This encounter is pretty remarkable actually when you consider all the revelation God has given to Israel in their own Scriptures, and revelation about the Sabbath day in particular. The Pharisees are so fixed on whether Jesus breaks the Sabbath by making mud and performing a miracle that they totally miss him fulfilling God’s purposes for the Sabbath. The Sabbath has always pointed to God’s saving purposes. The commandment in Exodus 20:8-11 to keep the Sabbath day holy was never an end in itself; it was always built on God’s original creation goal of rest because all things were very good—no blindness and suffering there until sin came into the world and broke everything (Gen 2:1-3). So later God put the Sabbath Day in Israel as a reminder to long for the day when all brokenness and suffering in the present sinful world would be restored to a new creation by God (cf. Ps 95:7-11; John 7:22-23; Heb 3:7-4:10).
And later on, the prophet Isaiah would play off this same Sabbath-New-Creation theme in his words to Israel—that a Day was coming like no other when the physically blind would see; and that would be the signal for the peoples sitting in spiritual darkness that the Day of their salvation had arrived (Isa 42:7-8). Their spiritual eyes would be opened to God’s glory and all false worship of idols would be driven from their darkened hearts (Isa 42:16-18). And guess who was bringing that day with him? The Servant of the Lord who would be “a light for the nations” (Isa 42:6). We know his name as Jesus, the Light of the world. So this exchange is remarkable, because despite all the revelation the Pharisees had in their own Scriptures, they remain spiritually blind to their fulfillment in Jesus Christ right before their eyes. Seeing, they do not see.
Not so with the man who has been healed. All the revelation he has of Jesus is the few words Jesus mentioned to the disciples in front of him, the command to go wash, and the experience of physical sight; and he sees more than they do, because he has embraced it in the right, simple, child-like manner. Some of the Pharisees reject the possibility that Jesus could be from God; this man knows without doubt that Jesus must be at least a prophet—a man sent by God to speak on behalf of God.
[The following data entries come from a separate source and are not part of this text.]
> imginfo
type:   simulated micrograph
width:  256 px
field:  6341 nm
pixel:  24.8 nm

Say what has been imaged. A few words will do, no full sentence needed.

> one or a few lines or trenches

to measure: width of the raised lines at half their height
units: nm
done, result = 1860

That should be an encouragement to many of you. Jesus doesn’t require you to know everything about him first, in order to become his follower or even in order for you to gain spiritual sight. All Jesus requires is that what little you do know about him, you embrace it with faith—you receive it with humility and follow him in it. Christianity is not merely for the learned seminary student, the well-educated folks, and the intellectually elite. We can certainly see here that it’s not the well-educated who understands Jesus best, but the social outcast who embraces the little revelation he’s come to know about Jesus with faith. I know that we live in a city with lots of universities and a couple of seminaries around the area—we even have quite a few students in our midst for which I am very thankful—but spiritual sight doesn’t come with large amounts of mere Bible knowledge. It comes through a relationship with Jesus as you listen to him speak and act on it. So, don’t be intimidated to pray here if you haven’t read a theology book; don’t be intimidated to ask the guys teaching Sunday school or in your care group a question you might perceive is a simple one; don’t hold back from jumping into this or that ministry if you can’t quote the Puritans. Simply listen to Jesus when he speaks and act on what you know about him. And let that also be a warning to those of you who know so much: to whom much is given, much will be required (Luke 12:48).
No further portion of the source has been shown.